Review by Frank Plowright
Nathan Cole was introduced as a man driven to access a hostile other dimension and return people who’d been transferred there by an inexplicable event that occurred ten years before Chapter One opened. By the time it closed, it had been revealed the inexplicable event could have been down to Nathan in the first place. The truth of that is laid out early here, or at least Nathan’s side of that truth. While perhaps not entirely responsible, Nathan and his former colleagues certainly opened the door to something they didn’t fully understand, and it explains his single-mindedness when it comes to travelling between dimensions and returning people to Earth.
However, Robert Kirkman ensures life isn’t as simple as Nathan would like. His way of plotting is to start with one character, in this case Nathan, and then ripple outward through the lives of those he’s in contact with, so the relevance of a character only briefly seen last time is now disclosed. Kirkman’s definition of personalities employs a shades of grey method. There’s a viewpoint considered as right for the narrative purpose, but alternatives to that view are easily understood, and that equation leads to horrifying consequences.
Barely any English language readers knew Lorenzo De Felici’s art before, but he has a European track record. In an arena where visual standards are very high, he has a back catalogue, so started Oblivion Song with competence, imagination and professionalism. His creature designs are threatening, and his people convincing, whether in action or having a conversation, so it’s full package storytelling.

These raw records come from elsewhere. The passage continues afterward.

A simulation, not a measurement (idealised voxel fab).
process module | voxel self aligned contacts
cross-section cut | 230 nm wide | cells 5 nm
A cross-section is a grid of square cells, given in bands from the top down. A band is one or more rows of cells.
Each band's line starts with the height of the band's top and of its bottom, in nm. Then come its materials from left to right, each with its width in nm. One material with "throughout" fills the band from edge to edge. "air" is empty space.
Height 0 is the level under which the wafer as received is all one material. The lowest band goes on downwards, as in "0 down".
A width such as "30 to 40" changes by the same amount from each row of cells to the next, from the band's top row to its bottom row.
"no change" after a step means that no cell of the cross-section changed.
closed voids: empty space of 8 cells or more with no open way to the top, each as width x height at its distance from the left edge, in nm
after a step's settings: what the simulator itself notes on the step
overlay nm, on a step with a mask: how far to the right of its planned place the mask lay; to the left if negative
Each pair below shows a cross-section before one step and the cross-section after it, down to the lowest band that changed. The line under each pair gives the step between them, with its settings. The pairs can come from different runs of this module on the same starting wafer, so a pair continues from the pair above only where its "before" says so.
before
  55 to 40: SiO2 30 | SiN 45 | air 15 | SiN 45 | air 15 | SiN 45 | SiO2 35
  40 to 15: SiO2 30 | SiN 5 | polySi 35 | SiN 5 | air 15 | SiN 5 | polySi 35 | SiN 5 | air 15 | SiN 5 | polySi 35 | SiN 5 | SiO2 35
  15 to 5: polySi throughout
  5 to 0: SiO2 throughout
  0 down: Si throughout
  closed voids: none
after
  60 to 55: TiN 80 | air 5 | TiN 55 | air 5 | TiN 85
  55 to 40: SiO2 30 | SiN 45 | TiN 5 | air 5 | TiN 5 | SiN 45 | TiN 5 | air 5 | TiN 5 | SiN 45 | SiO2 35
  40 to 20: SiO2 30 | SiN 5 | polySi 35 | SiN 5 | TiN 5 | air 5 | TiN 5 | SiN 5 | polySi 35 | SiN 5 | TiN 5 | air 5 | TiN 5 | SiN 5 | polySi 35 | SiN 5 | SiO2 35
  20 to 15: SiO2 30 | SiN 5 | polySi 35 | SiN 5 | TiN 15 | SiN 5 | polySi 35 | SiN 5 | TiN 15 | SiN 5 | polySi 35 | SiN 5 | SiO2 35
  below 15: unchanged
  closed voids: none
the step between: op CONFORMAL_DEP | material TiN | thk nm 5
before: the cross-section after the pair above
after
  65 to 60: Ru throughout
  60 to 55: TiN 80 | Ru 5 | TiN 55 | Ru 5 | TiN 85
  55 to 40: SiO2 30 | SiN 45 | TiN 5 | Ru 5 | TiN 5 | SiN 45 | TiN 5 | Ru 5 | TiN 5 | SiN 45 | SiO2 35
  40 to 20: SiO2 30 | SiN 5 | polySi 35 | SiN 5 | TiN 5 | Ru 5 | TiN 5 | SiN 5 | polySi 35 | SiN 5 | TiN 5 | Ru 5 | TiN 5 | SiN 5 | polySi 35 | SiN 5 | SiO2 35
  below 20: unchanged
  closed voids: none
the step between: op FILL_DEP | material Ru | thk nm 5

Having already noted how good Kirkman is at cliffhangers, those are connected with plot bombs, and he drops a monster one halfway through. It’s fantastic, and a gamechanger, certainly one that will make it harder for Nathan to operate whatever the outcome. With that occurring halfway, does Kirkman have anything to top it for Chapter Two’s finale. Yes, actually, a plot that readers will probably have forgotten about among the excitement and a taste of what’s to come in Chapter Three.
Should you choose, you can leave Oblivion Song here, or with Book One, the hardback combining the entire first story arc. A near enough complete story has been told, loose ends have almost all been tied up, and people can get on with their lives. It’s a thriller. But it’s so good, you’ll need another hit.